What is the current reality for the team? Is there a common view of the team's situation, such as stakeholders, competition, market and economic factors? Team formation and trust get off to a good start when members agree on the problems and opportunities they face.
What are the collective results the team is focused on achieving? High-performing teams stay focused. They measure results against agreed goals, regularly track progress, and collectively learn from successes and mistakes.
2 - Seek to understand each other better.
At the heart of any healthy team lies the intensity of bonds between people and their collective goals, with trust as its foundation. Help team members get to know each other better and enhance trust using the personal histories exercise. It is a quick exercise where even established teams learn something new about the team members. Everyone in your team should answer five non-intrusive personal questions to do with their backgrounds:
Where did you grow up?
How many siblings?
What was one of your interesting childhood hobbies?
What was your biggest challenge growing up?
What was your first job?
Want to go one step better?
Writing a user manual can expedite the trust-building process. The user manual intends for you, as the team leader, to provide a guide that clarifies your preferred interaction approaches and the best way to work with you. This way, people know what to do and what to expect without having to learn it the hard way. They get to immediately start as if they have known you for a month or two. Encourage each person in your team to write one. Things you should consider include the following:
What is my working style?
What are my values?
What are my strengths and weaknesses?
What do I want to be involved in?
What are my preferred communication modes?
When do I want to hear from you?
Some important do's and don'ts.
What do people commonly misunderstand about me?
What brings out the best in me?
What brings out the worst in me?
What are my blind spots?
Suppose tomorrow was your friend's first day working with me. What information about my personality would help them work with me more effectively?
Overall, trust is the linchpin of successful leadership. By understanding its importance and actively working to foster it, you set your team up for excellence.
🏋️ Challenge: Level up the Trust in your Team
This challenge is more extensive than usual. I want you to clarify expectations for your team and improve the quality of bonds between team members.

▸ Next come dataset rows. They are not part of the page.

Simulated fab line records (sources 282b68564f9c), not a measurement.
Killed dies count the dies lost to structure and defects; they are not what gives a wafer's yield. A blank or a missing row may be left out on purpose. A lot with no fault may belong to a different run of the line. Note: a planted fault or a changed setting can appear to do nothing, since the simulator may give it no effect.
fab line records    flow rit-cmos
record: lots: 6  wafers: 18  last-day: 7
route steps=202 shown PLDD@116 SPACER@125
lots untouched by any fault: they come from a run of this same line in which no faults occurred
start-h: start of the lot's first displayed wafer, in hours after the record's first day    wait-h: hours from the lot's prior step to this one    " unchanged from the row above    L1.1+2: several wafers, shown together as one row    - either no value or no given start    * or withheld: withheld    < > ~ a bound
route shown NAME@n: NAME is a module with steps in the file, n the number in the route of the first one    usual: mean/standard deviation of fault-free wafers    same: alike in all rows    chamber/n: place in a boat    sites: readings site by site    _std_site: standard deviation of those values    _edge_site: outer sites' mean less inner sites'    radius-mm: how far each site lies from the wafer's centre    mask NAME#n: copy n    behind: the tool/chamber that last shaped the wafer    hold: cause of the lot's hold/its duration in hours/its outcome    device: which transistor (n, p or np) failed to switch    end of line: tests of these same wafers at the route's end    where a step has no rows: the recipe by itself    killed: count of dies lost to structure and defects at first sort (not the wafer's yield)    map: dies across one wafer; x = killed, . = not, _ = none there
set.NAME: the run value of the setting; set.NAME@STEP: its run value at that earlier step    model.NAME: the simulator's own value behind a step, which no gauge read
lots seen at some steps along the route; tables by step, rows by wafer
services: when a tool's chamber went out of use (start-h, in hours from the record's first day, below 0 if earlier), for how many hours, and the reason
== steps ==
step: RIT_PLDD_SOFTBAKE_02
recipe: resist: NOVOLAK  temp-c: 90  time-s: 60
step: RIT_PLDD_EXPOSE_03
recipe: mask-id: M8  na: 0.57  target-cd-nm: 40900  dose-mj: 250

Clarify: work with your team to answer the following questions:
Rules of Engagement - how do we want to work together?
Current Reality - what are the most important challenges and opportunities we face?
Collective Results - design a team scorecard by asking, "What are the important goals we must achieve next year if we are to consider ourselves during that time?"
Understand: spend time to get to know your team:
Use the personal histories exercise.
Write your user manual and share it with your team.